The Peace River Manasota Water Supply Authority has been pumping water from the Peace River for decades to supply the growth demands of Charlotte, Sarasota and Manatee counties, but their latest request to essentially monopolizes all of the river’s potential sustainable withdrawal allowance has caused a swift and united reaction upstream.
First a little background.
Historically, Polk and other inland areas along the Peace River have not been interested in using the river for anything other than recreation and as a convenient place to dump their treated sewage.
That began to change a decade ago when it became clear that the Floridan aquifer, the traditional source for drinking water, irrigation water, mining process water and power plant cooling water was about tapped out. This was something a few far-sighted people had predicted would happen as long ago as the 1940s—even before Kissengen Spring south of Bartow quit flowing in 1950 because of aquifer overpumping—but now the monitoring and data are good enough to prove there’s a problem and people started listening.

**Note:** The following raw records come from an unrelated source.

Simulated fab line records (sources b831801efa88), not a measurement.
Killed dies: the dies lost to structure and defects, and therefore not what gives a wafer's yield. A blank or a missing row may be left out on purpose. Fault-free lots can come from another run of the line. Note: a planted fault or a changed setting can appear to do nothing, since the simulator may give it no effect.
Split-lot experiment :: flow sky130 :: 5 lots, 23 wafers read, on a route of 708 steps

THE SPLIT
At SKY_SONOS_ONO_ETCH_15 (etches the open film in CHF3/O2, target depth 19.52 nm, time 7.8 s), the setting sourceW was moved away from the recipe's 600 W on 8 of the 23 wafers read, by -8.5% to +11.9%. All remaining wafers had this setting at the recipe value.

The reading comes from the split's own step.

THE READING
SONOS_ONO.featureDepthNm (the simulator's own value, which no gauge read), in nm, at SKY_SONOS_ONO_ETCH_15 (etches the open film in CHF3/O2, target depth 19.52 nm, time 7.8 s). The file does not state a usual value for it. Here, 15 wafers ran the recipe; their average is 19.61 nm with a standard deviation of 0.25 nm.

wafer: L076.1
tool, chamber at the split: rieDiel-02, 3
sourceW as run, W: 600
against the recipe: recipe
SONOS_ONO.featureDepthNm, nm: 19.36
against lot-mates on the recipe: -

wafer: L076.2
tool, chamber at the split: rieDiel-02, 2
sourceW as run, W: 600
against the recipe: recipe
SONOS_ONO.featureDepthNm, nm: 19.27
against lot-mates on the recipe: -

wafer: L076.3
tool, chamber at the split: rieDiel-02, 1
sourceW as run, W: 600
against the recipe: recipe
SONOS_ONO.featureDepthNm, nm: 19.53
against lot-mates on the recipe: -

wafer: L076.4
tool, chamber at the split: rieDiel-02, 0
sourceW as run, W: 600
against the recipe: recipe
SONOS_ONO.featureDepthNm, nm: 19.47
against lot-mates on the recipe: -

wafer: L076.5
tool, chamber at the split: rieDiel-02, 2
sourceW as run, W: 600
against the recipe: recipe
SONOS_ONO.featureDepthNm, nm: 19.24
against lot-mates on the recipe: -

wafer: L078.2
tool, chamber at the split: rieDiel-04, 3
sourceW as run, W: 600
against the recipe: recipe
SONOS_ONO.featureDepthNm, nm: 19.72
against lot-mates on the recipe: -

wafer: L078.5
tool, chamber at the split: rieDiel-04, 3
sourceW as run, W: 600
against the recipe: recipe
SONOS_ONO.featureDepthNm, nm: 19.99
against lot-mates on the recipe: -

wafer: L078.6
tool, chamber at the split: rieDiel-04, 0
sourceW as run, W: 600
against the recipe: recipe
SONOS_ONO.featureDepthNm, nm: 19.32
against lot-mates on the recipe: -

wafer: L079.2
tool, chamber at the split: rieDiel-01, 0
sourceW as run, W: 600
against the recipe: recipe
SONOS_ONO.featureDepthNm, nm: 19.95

You have to understand that it wasn’t until 1975 that anyone actually needed a permit to pump millions of gallons of water a day from the ground as the water management districts transitioned from their original role as flood control districts intent on ditching and draining the landscape to regional water managers who began to realize the resource wasn’t unlimited or a nuisance and began serious planning.
In the meantime, much of Polk was declared as something called the Southern Water Use Caution Area, which signaled the end to unlimited withdrawals. Polk and some agriculture interests challenged the restrictions in what turned into the longest administrative hearing in Florida history. In the end, the water managers’ restrictions were sustained. The documentation that the problem was more widespread through studies initiated under the Central Florida Water Initiative added to the concerns.
Water fuels the growth machine. Politicians throughout Polk are nothing if not growth-oriented. The idea that development permits would ever be denied because there’s simply no more water available is unthinkable in their universe.
The new water reality set the stage for the creation of the Polk Regional Water Cooperative to get all local governments together to figure out how to find more water and how to pay for it.
The alternatives on the table to deal with the near-term shortage through 2035 have involved improved conservation, funding of research to figure out whether using the deeper, saltier portions of the Floridan aquifer will provide a sustainable source of water and establishing some reservoirs along the Peace Creek Drainage Canal to set up some recharge credits that might allow more pumping from the fresh water aquifer.
The question in the back of many water planners’ minds has been where to get water beyond 2035.
One plan involved tapping the Peace River near Fort Meade and building a reservoir to store it and setting up a pipeline to get it to other users. Polk County recently formally applied for a permit for the Fort Meade withdrawal even though it may not need it for years to come.
That’s where the PRMWSA permit comes in.
The authority applied for a permit to add an additional withdrawal point in DeSoto County to bring its total withdrawal to 258 million gallons a day. Its current permit, issued in 2011, allows 120 mgd in withdrawal from its existing withdrawal pipe, which is also in DeSoto County.
As it turns out 258 mgd is pretty much equal to the cap the Southwest Florida Water Management District has set for the maximum public supply withdrawal from the entire 105-mile length of the river.
Technically the cap is 400 cubic feet per second. A cubic foot per second is 646,320 gallons per day.
The water authority applied for the permit last fall, but no one noticed until recently because, opponents allege, the legal advertisements on the permit were not published in media outlets upstream and the language in the advertisement that was published didn’t clearly lay out what the request involved.
That and some other alleged technical and administrative shortcomings in the permit request are the main points in the challenges to the authority’s permit request that have been filed by the Polk Regional Water Cooperative, Polk County and the cities of Bartow, Fort Meade, Lakeland, Winter Haven and Wauchula.
Polk officials further argue that since about a quarter of the river’s drainage basin lies in Polk County, fairness requires that the county deserves a piece of the river’s flow.
Whether this is a real “water war” in the way events played out in the Tampa Bay area decades ago is something that will be clearer as events unfold.
What it does highlight is a tension that has existed since those times between coastal and inland counties over the prospect that somehow the coastal utilities would eventually reach inland for new water supplies at the inland counties’ expense. This played out in the dispute over the proposed development of the Cone Ranch wellfield in eastern Hillsborough County a few years ago. That wellfield was never built.
The concern with Cone Ranch and PRMWSA’s permit request is that although neither withdrawal lies within Polk County, the withdrawals could pre-empt so much of the resource that future permit requests in Polk County would be denied to prevent further harm to the resource.
Meanwhile, the river and the organisms that inhabit it need water, too. So does the Charlotte Harbor estuary.
The next several years are going to require vigilance to make any decisions on water use look at everyone’s long-term benefits and not just the benefits of a few.